Determing the number of possible March Madness brackets

Question

Is there a simple combinatorial explanation to derive the total number of march madness brackets?

Would it be $2*(2^{16}*2^{8}*2^{4}*2^{2}*2)^{2}$ where the final squared takes into account both halves of the bracket?

Answer 1

Since I don't know anything about NCAA's March Madness, I'll assume that you're talking about a 64-team single-elimination tournament.

In the first round, there are $32$ games, each with $2$ possible outcomes. This provides for a total of $2^{32}$ possibilities.

In the next round, there are only $16$ games, again each with $2$ possible outcomes, for a total of $2^{16}$ possibilities.
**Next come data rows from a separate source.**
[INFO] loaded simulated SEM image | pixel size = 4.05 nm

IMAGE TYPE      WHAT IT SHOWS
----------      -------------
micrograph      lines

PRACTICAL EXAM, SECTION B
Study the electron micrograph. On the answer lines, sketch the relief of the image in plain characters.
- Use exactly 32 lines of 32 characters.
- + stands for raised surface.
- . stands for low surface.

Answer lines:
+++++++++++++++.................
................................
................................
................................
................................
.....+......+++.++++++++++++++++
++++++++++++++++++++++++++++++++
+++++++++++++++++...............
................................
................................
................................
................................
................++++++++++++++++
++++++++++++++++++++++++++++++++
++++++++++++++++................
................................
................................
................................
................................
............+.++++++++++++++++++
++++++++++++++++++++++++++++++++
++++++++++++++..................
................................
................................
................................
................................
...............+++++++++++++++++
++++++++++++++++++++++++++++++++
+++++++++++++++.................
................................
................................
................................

You keep going, eliminating half of the players each round and taking half as long as the previous round to play the games out, until the finals, at which point there is $1$ game with $2$ possible outcomes.

This is a total of $2^{32} \times 2^{16} \times 2^8 \times 2^4 \times 2^2 \times 2^1$ possible outcomes.

Your answer of $2*(2^{16}*2^{8}*2^{4}*2^{2}*2)^{2}$ is equivalent to this, which means that it's correct. It's a rather roundabout way of coming to the same answer (you don't need to compare each bracket separately), but they are equivalent.